We have seen a lot of misunderstanding towards the segregation between reimbursements and disbursements of expenses. It is very important to be aware if the expense a company is incurring is a reimbursement expense or a disbursement expense in order to maintain proper VAT treatments.
What is a reimbursement expense?
The term “reimbursement” refers to recovering an expense you have paid for a good or service that has been used by you, which means that the supplier’s invoice is in your own name. As per the Federal Tax Authority rules and regulations, reimbursements are taxable at the standard rate of 5%.
Generally, expenses incurred by a company to supply goods or services to customers are included in the pricing of the contract, in which this contract price is supposedly taxable, which makes the reimbursement expense taxable as well. For example, an external audit firm has entered into a contract to perform a financial audit on company A, and they have agreed that all out of pocket expenses paid by the audit firm are to be paid back by company A. Company A is in another city and therefore, the audit firm had to book a hotel in company A’s city for a while until they complete the audit. After the audit finished, the audit firm includes the amounts they have paid for the hotel in the final invoice issued to the company A, which
should be taxable at 5%.
Principles of reimbursement
• You should have contracted for the supply of goods or services should be in your name and capacity;
• You should have received the goods or services from the supplier and not any other party;
• Your name should be clearly written on the invoice issued from the supplier;
• Legally, you should pay for the goods or services mentioned on the invoice; and
• If the supply is goods, those goods must be in your ownership.
What is a disbursement expense?
The term “disbursement” refers to recovering a payment that you have made on behalf of other parties. In other words, this payment that you have made is in return for a good or service, but not incurred by you. For example, company A have purchased goods from a supplier worth AED1,000 + 5% VAT, and company A requested company B, to make the payment on its behalf. In that case, the amount that company B will get back from company A for this transaction will be in return for no good or service, and therefore, out of the scope of VAT, providing that no company B have charged no mark-up on the disbursement. Moreover, the invoice that company B will receive from the supplier will be in addressed to company A and not company B. In this case, only company A will be able to claim the VAT paid by company B to the supplier. This means that when company B makes a total payment of AED 1,050 inclusive of VAT to the supplier on behalf of company A, it will then issue a non-taxable invoice totaling AED 1,050 and then company A will claim back the VAT that company B has paid to the supplier through the VAT report submitted at the end of the corresponding VAT period.

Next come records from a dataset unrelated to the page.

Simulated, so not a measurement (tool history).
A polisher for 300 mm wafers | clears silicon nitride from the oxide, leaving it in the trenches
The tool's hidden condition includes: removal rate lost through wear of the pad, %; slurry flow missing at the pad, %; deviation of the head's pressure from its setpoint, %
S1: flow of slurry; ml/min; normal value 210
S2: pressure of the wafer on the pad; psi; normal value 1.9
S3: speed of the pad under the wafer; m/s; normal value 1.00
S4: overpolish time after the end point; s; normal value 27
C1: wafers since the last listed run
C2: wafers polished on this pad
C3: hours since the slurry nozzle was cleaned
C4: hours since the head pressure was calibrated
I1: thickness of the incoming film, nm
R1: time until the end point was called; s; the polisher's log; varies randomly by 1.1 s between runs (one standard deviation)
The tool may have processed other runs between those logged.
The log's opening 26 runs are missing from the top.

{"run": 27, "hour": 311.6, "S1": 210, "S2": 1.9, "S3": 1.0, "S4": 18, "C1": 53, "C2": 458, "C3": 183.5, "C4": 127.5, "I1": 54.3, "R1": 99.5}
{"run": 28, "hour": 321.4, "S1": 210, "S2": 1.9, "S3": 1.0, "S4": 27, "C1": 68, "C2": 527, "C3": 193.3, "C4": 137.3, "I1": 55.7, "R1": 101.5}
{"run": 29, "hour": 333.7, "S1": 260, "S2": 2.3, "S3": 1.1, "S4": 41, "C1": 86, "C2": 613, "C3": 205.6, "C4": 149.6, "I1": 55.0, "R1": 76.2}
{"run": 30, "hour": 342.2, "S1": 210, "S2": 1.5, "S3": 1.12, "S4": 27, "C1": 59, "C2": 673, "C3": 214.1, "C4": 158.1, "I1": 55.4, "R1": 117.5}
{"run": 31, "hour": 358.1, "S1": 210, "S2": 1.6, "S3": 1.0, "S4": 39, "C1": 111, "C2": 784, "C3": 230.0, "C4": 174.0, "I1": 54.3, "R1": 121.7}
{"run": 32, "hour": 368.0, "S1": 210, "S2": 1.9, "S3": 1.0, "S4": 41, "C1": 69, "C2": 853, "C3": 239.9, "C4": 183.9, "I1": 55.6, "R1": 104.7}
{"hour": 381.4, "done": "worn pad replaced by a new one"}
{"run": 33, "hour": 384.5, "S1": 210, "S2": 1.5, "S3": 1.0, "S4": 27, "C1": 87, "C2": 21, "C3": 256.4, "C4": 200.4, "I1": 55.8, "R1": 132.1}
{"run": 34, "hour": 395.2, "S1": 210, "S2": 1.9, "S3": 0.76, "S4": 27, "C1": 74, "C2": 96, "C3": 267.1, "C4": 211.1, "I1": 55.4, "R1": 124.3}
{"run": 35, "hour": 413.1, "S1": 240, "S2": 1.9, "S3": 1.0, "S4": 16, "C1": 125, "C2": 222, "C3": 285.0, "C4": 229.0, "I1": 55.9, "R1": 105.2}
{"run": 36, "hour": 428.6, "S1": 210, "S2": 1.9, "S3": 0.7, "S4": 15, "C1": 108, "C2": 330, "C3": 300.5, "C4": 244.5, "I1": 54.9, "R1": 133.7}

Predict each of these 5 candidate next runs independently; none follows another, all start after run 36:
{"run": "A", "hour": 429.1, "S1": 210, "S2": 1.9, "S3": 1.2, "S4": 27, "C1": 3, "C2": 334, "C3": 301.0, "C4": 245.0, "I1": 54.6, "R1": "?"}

Principles of disbursements
• The other party should be the recipient of the goods or services;
• The other party should be responsible for making the payment to the supplier;
• The other party’s name should be addressed in the tax invoice issued from the supplier;
• The other party should be authorizing you to make the payment on their behalf;
• The goods or services paid for should be clearly addressed additional to the supplies you make to the other party; and
• The payment should be separately shown on the invoice and you should recover the same amount paid to the supplier without any mark-up or payment fees.
As mentioned in the beginning of this article, it is always important to know the reason of the payments or payment recoveries being made, because based on such analysis, different VAT treatments may apply. Reimbursement and disbursement are both payment recoveries, but one falls within the scope of VAT and the other does not, and that is completely decided by the analysis made on the payment recovery.